JPL has been hand-welding aluminum tubing for decades in support of flight programs and ground support equipment, including thermal plates and shrouds. This hand-welding process is time-consuming, cumbersome, difficult, and unreliable in terms of repeatability and success, which leads to leaks, rework, and cost increase. Socket-style meltdown welds are difficult to inspect via traditional nondestructive evaluation (NDE) methods (radiography) since by design, there is always an inherent highstress point in the joint.

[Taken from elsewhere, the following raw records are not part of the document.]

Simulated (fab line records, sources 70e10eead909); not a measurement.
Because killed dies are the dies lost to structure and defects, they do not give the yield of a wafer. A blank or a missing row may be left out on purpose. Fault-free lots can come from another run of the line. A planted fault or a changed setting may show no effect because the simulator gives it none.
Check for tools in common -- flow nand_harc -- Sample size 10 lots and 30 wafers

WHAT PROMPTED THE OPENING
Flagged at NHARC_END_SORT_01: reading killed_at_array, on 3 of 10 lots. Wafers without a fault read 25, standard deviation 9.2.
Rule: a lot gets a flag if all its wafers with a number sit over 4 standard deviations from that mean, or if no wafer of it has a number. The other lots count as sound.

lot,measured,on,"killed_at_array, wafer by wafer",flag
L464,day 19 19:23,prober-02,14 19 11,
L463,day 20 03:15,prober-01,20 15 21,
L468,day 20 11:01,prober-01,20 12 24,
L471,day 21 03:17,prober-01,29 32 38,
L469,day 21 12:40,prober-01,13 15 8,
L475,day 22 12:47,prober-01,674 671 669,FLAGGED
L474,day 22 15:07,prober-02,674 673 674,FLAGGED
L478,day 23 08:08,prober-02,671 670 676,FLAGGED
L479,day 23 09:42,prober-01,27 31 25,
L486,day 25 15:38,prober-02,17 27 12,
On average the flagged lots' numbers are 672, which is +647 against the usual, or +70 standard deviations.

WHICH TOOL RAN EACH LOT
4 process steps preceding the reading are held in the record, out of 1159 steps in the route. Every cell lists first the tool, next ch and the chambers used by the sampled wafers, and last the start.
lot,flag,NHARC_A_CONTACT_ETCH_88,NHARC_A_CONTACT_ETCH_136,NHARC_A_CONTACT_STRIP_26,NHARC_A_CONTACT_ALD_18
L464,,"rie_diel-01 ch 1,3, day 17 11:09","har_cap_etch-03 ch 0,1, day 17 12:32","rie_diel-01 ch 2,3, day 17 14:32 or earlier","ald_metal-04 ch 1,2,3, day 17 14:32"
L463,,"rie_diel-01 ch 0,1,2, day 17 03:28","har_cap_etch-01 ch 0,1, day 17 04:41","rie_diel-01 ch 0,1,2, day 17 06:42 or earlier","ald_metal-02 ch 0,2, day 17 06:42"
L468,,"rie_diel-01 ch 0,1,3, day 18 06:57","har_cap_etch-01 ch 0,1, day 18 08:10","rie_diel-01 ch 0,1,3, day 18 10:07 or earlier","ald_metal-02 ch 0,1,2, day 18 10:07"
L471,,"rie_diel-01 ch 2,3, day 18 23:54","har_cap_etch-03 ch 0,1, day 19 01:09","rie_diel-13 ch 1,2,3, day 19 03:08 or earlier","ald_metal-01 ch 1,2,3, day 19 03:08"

Experimentation and process development verified that orbital tube butt welding could be performed on aluminum tubes, as opposed to hand socket welds. Preliminary results were excellent with 5000 series aluminum that can be welded autogenously (without filler metal). Early results on 6000 series aluminum was initially discouraging, but further trials with 4000 series aluminum filler t-rings proved much more promising. All these welded samples passed radiographic and visual examination.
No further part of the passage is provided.